Blockchains, on the other hand, have the capacity to optimize energy processes at practically every stage in the value chain as it embraces the growing complexity of an increasingly decentralized energy system.
Blockchain, that is a database of transactions distributed among multiple networks, solves two key problems-- transacting without the obligation of a trusted mediator or agent, and ensuring those transactions can’t be removed, altered, or reversed.
This whole concept appeals to the energy industry in numerous ways. As the market expands and renewable energy grows, blockchain technology offers a means to fully handle the usually complex and decentralized transactions between large- and small-scale producers, users, retailers and even traders.
Blockchain’s ability to forge greater trust and support automated transactions has allowed it to transform sectors and resolve the pain points of emerging investments. This compelling technology is at present being used for scaling energy systems powered by renewable energy, and responsive distributed energy resources.
It can be implied that blockchain technology is an additional ingredient, used to smart IoT-enabled devices and big data that can further unlock new business paradigms essential for energy sector transformation where millions of consumer devices are being managed.
One of the several use cases of blockchain, sustainability and energy are often left unrecognized as reported by Stanford Woods Institute for Environment, PwC and World Economic Forum. These 65 use cases could possibly be the business models for real-time data management, energy markets, transferring renewable energy or carbon credits certificates onto a blockchain.
Few benefits overlooked-
Few significant features of blockchain technology, like a cheap and borderless transfer of values, a stable audit trail of transactions, and a programmed execution of contracts, can efficiently help address challenges to climate action implementation.
Precisely, this technology has the potential to act as a transparency mechanism that dramatically reduces emissions, and can produce a decentralized infrastructure in order to facilitate an innovative business paradigm in the clean energy and climate finance generation.

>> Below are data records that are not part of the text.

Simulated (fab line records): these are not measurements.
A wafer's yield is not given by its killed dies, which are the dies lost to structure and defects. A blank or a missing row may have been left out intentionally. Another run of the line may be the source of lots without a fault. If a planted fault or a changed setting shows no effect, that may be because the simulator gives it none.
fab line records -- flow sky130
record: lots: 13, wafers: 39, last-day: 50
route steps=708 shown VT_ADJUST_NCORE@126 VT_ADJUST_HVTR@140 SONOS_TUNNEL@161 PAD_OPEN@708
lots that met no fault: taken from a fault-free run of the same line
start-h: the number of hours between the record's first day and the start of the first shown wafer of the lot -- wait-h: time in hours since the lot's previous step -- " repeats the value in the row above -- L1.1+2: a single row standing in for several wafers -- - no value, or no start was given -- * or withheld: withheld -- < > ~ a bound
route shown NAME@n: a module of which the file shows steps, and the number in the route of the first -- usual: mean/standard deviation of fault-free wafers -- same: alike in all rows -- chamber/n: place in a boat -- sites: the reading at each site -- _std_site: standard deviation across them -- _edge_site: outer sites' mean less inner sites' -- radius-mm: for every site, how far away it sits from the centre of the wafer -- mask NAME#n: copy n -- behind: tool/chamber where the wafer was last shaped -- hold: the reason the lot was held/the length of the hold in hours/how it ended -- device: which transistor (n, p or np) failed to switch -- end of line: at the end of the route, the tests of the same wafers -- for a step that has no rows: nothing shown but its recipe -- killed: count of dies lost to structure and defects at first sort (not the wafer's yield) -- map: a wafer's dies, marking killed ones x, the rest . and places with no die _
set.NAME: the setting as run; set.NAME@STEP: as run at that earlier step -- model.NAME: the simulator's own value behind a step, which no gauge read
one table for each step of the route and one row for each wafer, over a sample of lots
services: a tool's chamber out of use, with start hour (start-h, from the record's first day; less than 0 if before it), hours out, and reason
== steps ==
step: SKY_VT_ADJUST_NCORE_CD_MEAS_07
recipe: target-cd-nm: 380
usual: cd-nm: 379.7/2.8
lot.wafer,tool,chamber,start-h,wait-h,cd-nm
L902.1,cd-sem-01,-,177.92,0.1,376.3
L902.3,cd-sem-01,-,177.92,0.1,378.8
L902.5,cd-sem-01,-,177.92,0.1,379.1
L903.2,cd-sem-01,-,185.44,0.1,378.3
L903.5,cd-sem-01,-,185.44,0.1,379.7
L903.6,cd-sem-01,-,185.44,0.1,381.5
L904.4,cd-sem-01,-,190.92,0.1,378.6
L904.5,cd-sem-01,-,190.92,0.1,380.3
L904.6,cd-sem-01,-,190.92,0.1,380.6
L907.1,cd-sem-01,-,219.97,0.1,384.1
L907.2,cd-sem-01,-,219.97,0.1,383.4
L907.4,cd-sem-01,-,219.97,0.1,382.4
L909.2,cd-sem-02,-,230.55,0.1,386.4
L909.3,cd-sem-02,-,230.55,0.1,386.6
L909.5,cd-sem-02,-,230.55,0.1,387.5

“Blockchain technology in the energy market is predicted to hike from USD 200 million in 2018 to around USD 18 billion by 2025.”--Global Market Insights Inc
Capitalizing on the trend-few peer to peer transactions platforms have been launched lately in order to enable the business of energy generated from solar installations. This method is most commonly based on ethereum blockchain and is known as P2P or power trading model. How does this happen? The distributed database on the Peer-to-Peer blockchain follows the new power grid to adjust in accordance with the new market architecture. The decentralized behaviour of blockchain technology offers significant improvements to the installation of distributed energy. By integrating the physical and financial aspects of electricity, transparency and accountability of energy systems can be determined.
“What the internet did for communications, blockchain will do for trusted transactions, and the energy and utility industry is no exception,” Stephen Callahan, Vice President (Energy) Global Strategy- IBM.
It is a factual reality that blockchain has moved beyond financial services and cryptocurrencies, and is capable to challenge the growing energy market that is at present priced at $ 2 Trillion.
Blockchain offers a way to reward users for saving energy, even for smaller transactions, between solar panels and individual users who are into the ownership of solar panels, i.e acting as both consumers and producers. This process of producing, consuming and saving electricity while saving money can transform the entire energy industry. This could be another “Internet of Electricity”
“The prospect of being able to track particular electrons via a blockchain as they move onto or off the energy grid has captured the imagination of many companies,” -Daniel Sieck of Pepper Hamilton.
The development of new applications based on blockchain technology and several projects by energy suppliers bracket the high dynamics and associated expectations. Efforts from Blockchain community for diversifying the technology and creating effective contributions towards the environment.
The World Energy Council prophesies that distributed or decentralized energy will expand from 5 % of the market today to 25 % by the end of 2025. The past few years have seen proof of certain concept and trials, by companies like Shell (RDSa.L), IBM (IBM.N) and BP (BP.L).
Grid+, a US-based company will be inaugurating their first retail device (on Ethereum blockchain), which allows owners of solar panels and customers to buy and sell the electricity at a wholesale price.
More, Solar Stake, a US-based company offers an asset-backed token that is secured by the installation of photovoltaic panels on their estate. Solar panel owners can easily earn passive income through returns paid back to them through ethereum blockchain.
The company has the ambition to reduce C02 with solar; with one token of installed solar power that is feeding electricity straight into the power grid, revenue is being generated which is further used to build additional photovoltaic installations.
The Brooklyn Microgrid, another blockchain-based energy project that is established on LO3 Energy and allows people to trade electricity with their neighbours, further bypassing large energy-consuming companies. With direct negotiations in between buyer and sellers, intermediaries are replaced, further enhancing reliability in the process.
Blockchain technology is like network protocols in their initial days and is set to bring dramatic transformation in the energy industry. Although economic viability, acceptance by stakeholders and a proper legal framework are essential for widespread implementation of blockchain technology in the energy sector. How soon is that going to happen, that’s something to bid about.